Cornell University: Western municipal water restraints rise as reservoirs fall
As water restrictions tighten in Southern California in anticipation of summer, the Southwestern United States is seeing growing evidence of climate change and drought for millions of western residents, according to a Cornell expert in the Department of Earth and Atmospheric Sciences.
For the first time in the 87-year history of the reservoir Lake Mead, the Southern Nevada Water Authority that serves Southern California, Arizona, New Mexico and Nevada with water, announced April 1 that the relatively new Low Lake Level Pumping Station – taking in drinking water from deep within the lake – has joined Intake No. 3 to supplying water for the region. Intake No. 1 and Intake No. 2 have been closed, due to a low reservoir.

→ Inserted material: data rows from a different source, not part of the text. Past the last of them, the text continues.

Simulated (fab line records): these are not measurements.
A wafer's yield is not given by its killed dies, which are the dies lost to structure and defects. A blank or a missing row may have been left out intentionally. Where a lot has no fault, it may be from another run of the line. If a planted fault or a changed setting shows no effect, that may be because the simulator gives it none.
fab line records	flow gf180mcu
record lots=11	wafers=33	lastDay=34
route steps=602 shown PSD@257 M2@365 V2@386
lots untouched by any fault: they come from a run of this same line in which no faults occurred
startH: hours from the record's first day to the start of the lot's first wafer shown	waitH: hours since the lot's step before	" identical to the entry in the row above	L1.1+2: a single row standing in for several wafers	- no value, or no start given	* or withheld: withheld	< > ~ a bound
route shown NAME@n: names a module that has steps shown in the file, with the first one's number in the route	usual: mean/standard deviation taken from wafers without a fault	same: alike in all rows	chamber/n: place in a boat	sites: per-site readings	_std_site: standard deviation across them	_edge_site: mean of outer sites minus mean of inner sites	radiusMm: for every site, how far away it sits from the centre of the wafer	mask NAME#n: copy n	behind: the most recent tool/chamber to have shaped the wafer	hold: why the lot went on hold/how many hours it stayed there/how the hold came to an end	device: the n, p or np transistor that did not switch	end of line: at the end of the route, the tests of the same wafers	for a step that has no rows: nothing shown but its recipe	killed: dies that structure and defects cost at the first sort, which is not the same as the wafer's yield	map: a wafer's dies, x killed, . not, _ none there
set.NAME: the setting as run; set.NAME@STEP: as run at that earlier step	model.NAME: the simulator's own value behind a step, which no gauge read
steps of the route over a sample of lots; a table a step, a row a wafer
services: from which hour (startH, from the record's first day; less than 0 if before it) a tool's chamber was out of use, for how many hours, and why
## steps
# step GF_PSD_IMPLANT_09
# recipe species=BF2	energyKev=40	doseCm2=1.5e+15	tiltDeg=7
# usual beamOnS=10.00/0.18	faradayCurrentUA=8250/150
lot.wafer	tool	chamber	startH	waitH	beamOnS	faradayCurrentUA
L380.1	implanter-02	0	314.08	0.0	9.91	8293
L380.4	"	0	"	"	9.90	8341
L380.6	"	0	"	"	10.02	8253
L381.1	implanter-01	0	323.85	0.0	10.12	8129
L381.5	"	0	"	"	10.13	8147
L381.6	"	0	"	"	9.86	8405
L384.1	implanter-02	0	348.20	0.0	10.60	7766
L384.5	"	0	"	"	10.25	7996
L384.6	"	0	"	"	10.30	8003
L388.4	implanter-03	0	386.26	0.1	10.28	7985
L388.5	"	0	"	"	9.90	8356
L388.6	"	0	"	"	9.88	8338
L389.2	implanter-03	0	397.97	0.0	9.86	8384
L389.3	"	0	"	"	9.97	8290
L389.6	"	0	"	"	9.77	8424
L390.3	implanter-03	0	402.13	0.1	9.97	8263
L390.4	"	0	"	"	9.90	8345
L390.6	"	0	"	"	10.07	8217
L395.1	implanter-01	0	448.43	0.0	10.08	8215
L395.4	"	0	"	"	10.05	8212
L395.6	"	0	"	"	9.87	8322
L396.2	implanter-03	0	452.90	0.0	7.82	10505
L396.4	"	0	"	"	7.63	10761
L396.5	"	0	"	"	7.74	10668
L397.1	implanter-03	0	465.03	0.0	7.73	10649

Flavio Lehner, assistant professor in the College of Agriculture and Life Sciences, said that both the Lake Mead and Lake Powell reservoirs had robust water availability in 1980s and around the year 2000. But now, both reservoirs combined are down to the equivalent of one year’s worth of natural streamflow.
“That doesn’t mean we’re running out of water in one year, because the Colorado River is not completely dry by any means,” Lehner said. “It just means that current supply is not keeping up with demand.”
With the current level of water-usage behavior, Lehner said, the river will provide several decades of water. “But fundamentally, we’re clearly overdrawing the system,” he said. “We do, however, have less than a one-year buffer in our reservoirs when we look at how much water usually comes down the Colorado River in a year.”
Hundreds of miles up the Colorado River from Lake Mead is Lees Ferry, Arizona, a consistent river gauge station. The naturalized flow of the river has waned substantially, according to Lehner. Before the water reaches Lake Powell and Lake Meade, humans are taking water from the river in various ways.
When Hoover Dam (which created Lake Mead) was built in the 1930s, scientists expected the Colorado River to produce 16.4 million acre-feet per year – an ample amount of water. Now, the river is about 63% of that topped-out flow from 1922 (when seven states entered the Colorado River Compact) and will provide only about 10 million acre-feet by the end of this water year, according to Lehner, based on the U.S. Bureau of Reclamation predictions.
Lehner has been maintaining a hydrologic watch over the Southwest U.S. for about a decade. In March, he published two papers outlining how a climate-changing Earth is transitioning toward more frequent and deeper droughts. The first paper, “Twenty-First Century Hydroclimate: A Continually Changing Baseline, With More Frequent Extremes,” published March 14 in the Proceedings of the National Academy of Sciences. The second paper, “Precipitation Trends Determine Future Occurrences of Compound Hot–Dry Events,” published March 14 in Nature Climate Change.
“What you’re seeing in the Colorado River is that we are having a long term, slow and gradual change in our climate,” Lehner said. “The river responds to rising temperatures, changes in precipitation, and other factors with an enduring decline in flow and increasingly frequent drought conditions.
“These long-term trends are hard to reverse,” he said. “Thus, water resource planning for the future might need to include the possibility of continuing low flows.”